Vertebral column stabilizers (external and internal obliques, transverse and rectus abdominis, erector spinae muscles, and quadratus lumborum), hip flexors (iliopsoas, rectus femoris, sartorius, and tensor fasciae latae), hip extensors (hamstrings and gluteus maximus), knee flexors (hamstrings and gastrocnemius), and knee extensors (rectus femoris, vastus intermedius, vastus lateralis, and vastus medialis).

This lower-body complex exercise challenges the mobility and stability of the entire body. Used to enhance an individual's force production and ability to perform complex movements at high velocities, it also challenges an individual's balance and stability during a unilateral movement task.
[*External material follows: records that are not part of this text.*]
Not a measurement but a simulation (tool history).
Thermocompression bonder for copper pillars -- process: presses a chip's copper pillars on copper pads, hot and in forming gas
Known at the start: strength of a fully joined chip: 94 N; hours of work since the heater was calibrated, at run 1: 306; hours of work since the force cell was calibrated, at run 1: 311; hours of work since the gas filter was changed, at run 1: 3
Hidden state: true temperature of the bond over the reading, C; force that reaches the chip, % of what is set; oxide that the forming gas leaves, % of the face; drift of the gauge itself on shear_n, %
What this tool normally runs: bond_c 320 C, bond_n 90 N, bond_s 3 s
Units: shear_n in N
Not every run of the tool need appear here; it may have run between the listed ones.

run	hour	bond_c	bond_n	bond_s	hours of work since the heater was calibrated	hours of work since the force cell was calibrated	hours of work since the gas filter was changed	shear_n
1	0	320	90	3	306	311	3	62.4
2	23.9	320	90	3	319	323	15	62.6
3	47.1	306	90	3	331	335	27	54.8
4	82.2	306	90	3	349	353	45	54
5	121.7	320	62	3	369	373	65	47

  • Start in a standing position with a barbell resting across the shoulders (Note: Body weight is an appropriate load for an athlete until a biomechanically competent lunge pattern with control and balance at good speed can be executed) (Figure 1).
  • F1-14
    Figure 1:
    Starting position.
  • ○ The feet should be hip to shoulder width apart in the stance. A stance too narrow can cause balance issues from the start of the lunge. The feet should be aligned with the shoulders throughout the execution of the exercise.
  • In a controlled movement, extend the right hip, reaching back with the right leg and foot, while flexing the front hip and knee (Figure 2).
  • F2-14
    Figure 2:
    Reverse lunge.
  • ○ The gluteus maximus of the left hip will be activated eccentrically to control the knee alignment as the right foot touches the floor during this backward movement.
  • ○ With descent into the reverse lunge position, both hips are kept in alignment with the knees so that the knees do not medially or laterally deviate or collapse.
  • ○ At the end of the reverse lunge, the trunk is erect and directly in line with the hips. If the athlete overstrides or steps back too far, a position of lumbar extension can occur especially if hip mobility is lacking. This end position should be avoided.
  • ○ In the final reverse lunge position, both the knees should be flexed to approximately a 90° angle, the left knee even with, but not in front of, the toes of the left foot.
  • ○ The right thigh should be about perpendicular with the floor, and the left thigh should be parallel to the floor.
  • ○ The toes of each foot point straight ahead.
  • Pause momentarily in this reverse lunge position.
  • Continue the exercise by extending the right hip and knee to propel the body up and forward.
  • Without taking a middle step, bring the right hip and knee into flexion and step onto a box that has been placed just in front of the left foot (Figure 3).
  • F3-14
    Figure 3:
    Step up on a box.
  • ○ Box height should be adjusted according to the individual athlete with a height that requires no more than 90° of knee flexion when the foot is placed on the box.
  • Stand up on the box on the right foot by extending the right hip and knee.
  • Flex the left hip and knee to approximately 90° while standing on the right foot on the box (Figure 4).
  • F4-14
    Figure 4:
    Hip flexion on a box.
  • Finally, extend the left hip and knee so the end position is standing with both feet, shoulder width apart, on the box.
  • Step off the box with the right foot and assume the initial starting position in front of the box with the barbell resting on the shoulders in preparation for another repetition.


  • Beginners, 1-2 sets of 5-10 repetitions (reps) per leg with 35-40 seconds of rest between sets.
  • Intermediates, 2-4 sets of 5 reps per leg with 1-minute rest between sets.
  • Advanced, 4-5 sets of 3 reps per leg with 2-minute rest between sets.


  • Beginners, body weight as initial load.
  • Intermediates/Advanced, if the athlete can perform a biomechanically competent lunge pattern with control and balance at a good speed using body weight, then an external load can be added.

Note: Proper exercise execution is paramount, and technique should not be sacrificed in lieu of load. Therefore, some decision making on the part of the strength and conditioning professional and/or personal trainer and athlete must be used to determine the proper initial and subsequent loads.